When I saw it on Hotpads.com, I couldn’t believe it. I knew it was a gamble trying to find something in Atlantic Beach, Florida. But sure enough, there it was. On the higher range of the budget my best friend Alyssa and I agreed was appropriate for two college kids, but within our budget none-the-less. It was a lone listing, nothing around it on the map of places I was searching frantically in after God dealt me a hand in Orlando that I almost couldn’t handle. I drove two hours north to see if it was real, to look at the inside to make sure I wasn’t dreaming. It was a beautiful little town home, tucked in about two miles north from the main drag in a community filled with mostly retirees and new families. The community property itself sat right on the ocean. I was stunned. It was as if He knew I would need a place to pace, to wrap my head around the unwelcome and unbidden storm that chased me there.
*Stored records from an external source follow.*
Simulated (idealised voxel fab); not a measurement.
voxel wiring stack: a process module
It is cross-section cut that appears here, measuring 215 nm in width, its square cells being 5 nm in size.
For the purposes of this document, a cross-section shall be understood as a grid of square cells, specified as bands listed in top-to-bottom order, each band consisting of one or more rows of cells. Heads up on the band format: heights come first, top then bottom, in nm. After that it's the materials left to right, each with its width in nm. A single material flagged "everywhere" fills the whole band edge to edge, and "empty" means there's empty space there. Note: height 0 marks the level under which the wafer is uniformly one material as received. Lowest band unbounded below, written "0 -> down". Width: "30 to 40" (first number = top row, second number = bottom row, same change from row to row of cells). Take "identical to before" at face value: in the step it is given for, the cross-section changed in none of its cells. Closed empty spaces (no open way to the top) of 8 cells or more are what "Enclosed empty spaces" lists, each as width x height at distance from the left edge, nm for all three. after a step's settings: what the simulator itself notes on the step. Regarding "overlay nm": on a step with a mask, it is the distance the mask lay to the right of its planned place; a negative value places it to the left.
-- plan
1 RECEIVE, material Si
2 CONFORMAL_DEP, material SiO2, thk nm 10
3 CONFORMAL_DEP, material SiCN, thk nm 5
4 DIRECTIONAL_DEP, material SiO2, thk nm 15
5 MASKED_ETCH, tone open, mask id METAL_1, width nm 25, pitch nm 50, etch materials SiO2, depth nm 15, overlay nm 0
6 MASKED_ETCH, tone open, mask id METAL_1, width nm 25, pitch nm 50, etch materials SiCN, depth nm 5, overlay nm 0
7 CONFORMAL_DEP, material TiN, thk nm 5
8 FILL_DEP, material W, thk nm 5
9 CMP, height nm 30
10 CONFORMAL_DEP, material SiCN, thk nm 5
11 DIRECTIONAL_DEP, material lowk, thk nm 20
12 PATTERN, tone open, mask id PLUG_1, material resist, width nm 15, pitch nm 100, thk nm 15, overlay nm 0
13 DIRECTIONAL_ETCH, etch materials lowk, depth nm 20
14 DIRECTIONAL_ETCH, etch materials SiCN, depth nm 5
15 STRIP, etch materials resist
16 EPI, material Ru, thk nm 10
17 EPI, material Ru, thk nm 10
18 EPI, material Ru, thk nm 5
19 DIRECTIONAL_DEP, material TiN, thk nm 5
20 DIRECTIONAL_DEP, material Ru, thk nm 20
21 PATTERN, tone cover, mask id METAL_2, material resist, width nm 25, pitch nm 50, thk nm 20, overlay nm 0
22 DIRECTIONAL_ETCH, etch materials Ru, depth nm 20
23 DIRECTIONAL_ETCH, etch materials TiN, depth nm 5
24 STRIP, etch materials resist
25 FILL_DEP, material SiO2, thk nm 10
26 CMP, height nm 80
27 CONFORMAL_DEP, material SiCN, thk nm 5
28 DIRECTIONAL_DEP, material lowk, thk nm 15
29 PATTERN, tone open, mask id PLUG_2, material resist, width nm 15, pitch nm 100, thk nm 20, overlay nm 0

I don’t know if you’ve ever seen it, but Atlantic Beach comes second only to the incomparable Paris in my book. It’s lush, loamy and green beyond the cool of the sand dunes and the immense stretch of ocean. But beyond that, there’s a deep richness abiding steadily there beneath the beat of the waves. This timeless quality of the atmosphere filled my journals and jarred me with creativity. I would go to sleep at night with my windows open, listening to the roar of the waves and breathing in the remnants of a nearby cookout mixed with the Jasmine vines in full bloom.

This house quickly became my home. The kind of home feeling that sticks to your ribs. It became that for a lot of 20-somethings around the area; given that I had recently discovered a long-dormant love for cooking, we could always be counted upon for a day at the beach, dinner and a midnight hang out around a fire pit in the back with laughter, wine and S’mores abounding. I wasn’t blind to the romance in it. There is no other way I would have preferred spending my mid-twenties. It was those nights that I felt, in full, the vitality of my youth pounding in my veins.

After three years, though, we had to move. God moved us both onward, closer to the seminary, closer to work. I obeyed with a burdened heart. So burdened that Alyssa, myself, and our friends would frequent the private beach access up there long after we left as if it wasn’t over. Savoring the memories. Like it was still ours.

It was. Until that one morning I decided to take my dog down to the beach for a walk, and the private beach access gate was closed and boasting a shiny, new lock system with a combination one couldn’t begin to take a guess at. It ended there. It had ended in a flash, like a brilliant shooting star that had broken the gluey darkness with monumental, momentary glory. I stood there, watching the ocean on the other side, surrounded in darkness once more.

I turned then, loaded Stella back in the car, and made the long drive back to the apartment.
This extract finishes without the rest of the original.